Visa has been ranked as the global leader in artificial intelligence adoption within the payments industry, according to a new index published on Wednesday. The ranking by Evident, a firm tracking AI in finance, places Mastercard and PayPal in second and third place, respectively, highlighting a competitive landscape where established players and newer fintechs like Stripe and Block are rapidly building AI capabilities.

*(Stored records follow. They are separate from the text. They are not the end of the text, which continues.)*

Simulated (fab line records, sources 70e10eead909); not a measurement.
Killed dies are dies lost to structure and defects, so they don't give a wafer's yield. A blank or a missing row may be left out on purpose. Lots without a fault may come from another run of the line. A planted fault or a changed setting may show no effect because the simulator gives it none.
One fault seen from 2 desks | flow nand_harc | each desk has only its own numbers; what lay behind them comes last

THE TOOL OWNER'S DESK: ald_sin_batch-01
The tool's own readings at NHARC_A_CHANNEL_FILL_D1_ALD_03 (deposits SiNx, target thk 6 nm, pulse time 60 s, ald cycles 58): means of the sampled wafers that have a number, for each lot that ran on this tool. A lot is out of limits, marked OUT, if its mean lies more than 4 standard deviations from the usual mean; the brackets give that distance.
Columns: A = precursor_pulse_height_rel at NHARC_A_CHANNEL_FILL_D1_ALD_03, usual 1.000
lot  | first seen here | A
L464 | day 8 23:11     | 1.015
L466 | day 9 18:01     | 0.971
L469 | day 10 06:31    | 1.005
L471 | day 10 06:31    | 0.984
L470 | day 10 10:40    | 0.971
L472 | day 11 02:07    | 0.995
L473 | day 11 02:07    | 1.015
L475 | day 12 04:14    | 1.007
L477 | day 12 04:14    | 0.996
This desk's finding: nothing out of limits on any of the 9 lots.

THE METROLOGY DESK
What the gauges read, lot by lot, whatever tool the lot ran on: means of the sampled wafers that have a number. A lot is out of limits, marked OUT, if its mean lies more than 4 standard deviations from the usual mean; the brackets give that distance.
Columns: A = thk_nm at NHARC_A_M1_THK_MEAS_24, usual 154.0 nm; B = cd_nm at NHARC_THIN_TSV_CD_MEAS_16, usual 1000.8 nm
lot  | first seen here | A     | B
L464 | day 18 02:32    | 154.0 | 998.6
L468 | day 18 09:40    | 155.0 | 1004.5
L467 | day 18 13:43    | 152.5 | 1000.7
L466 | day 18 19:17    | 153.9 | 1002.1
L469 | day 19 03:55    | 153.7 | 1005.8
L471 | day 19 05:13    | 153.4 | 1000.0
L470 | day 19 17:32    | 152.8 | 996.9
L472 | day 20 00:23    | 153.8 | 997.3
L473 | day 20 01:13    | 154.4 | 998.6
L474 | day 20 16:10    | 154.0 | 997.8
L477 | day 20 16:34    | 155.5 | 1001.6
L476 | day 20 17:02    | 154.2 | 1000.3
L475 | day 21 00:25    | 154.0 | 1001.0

The index evaluates 12 major payments companies on four key criteria: talent, innovation, leadership, and transparency. While the sector is aggressively hiring AI specialists—with an average of 6.5% of their combined workforce of over 335,000 employees focused on AI—a significant transparency gap remains. Not a single company has publicly disclosed the achieved or projected return on investment (ROI) for its overall AI efforts, a contrast to the banking sector where 10 of 50 tracked institutions share such figures.

The Talent Arms Race

Talent is the most influential factor in the ranking, and the payments industry is investing heavily to secure it. Evident found that these companies employ 30% more AI-focused workers than other financial institutions, despite generally having smaller total workforces. PayPal alone accounts for 18% of the AI talent among the indexed firms, with more than 4,000 AI workers. Stripe and Block also stand out, with AI specialists making up over 10% of their staff.

“With relatively nascent industry players like Stripe and Block performing well — and showing their AI potential reflected in their valuations — the Index leaders cannot afford to drop off the pace,” said Alexandra Mousavizadeh, co-founder and co-CEO of Evident.

Use Cases and the ROI Question

The top three companies—Visa, Mastercard, and PayPal—were responsible for more than half of the nearly 100 AI use cases documented over the past two years. Visa and Mastercard are noted as particularly advanced in applying AI to fraud detection and cybersecurity. Visa has invested more than $3.5 billion in AI and data over the past decade and has over 300 AI models in production, according to chief data officer Andres Vives.

However, the absence of clear ROI metrics is becoming conspicuous. “The absence of ROI disclosure — or any group targets for AI ROI — is increasingly conspicuous,” said Annabel Ayles, Evident's other co-founder and co-CEO. She warned that the market will “sooner or later demand clearer evidence of value.” For now, AI's benefits are often baked into existing performance measures like lower transaction costs.

The Next Competitive Frontier

The report suggests the industry is moving from using AI as a “defensive necessity to strategic advantage,” with agentic AI capabilities likely playing a bigger future role. Both PayPal and Mastercard have teased AI agents in recent earnings calls, and Visa mentioned the potential of “agentic commerce.”

As leaders at major banks already face analyst questions about AI payoffs, payments companies are under similar pressure. JPMorgan CEO Jamie Dimon has acknowledged competitive threats from fintechs and payments firms like Stripe and PayPal. Evident concludes that the next milestone may be financial transparency: the first company to publish comprehensive AI ROI measures will become a new kind of “first-mover.”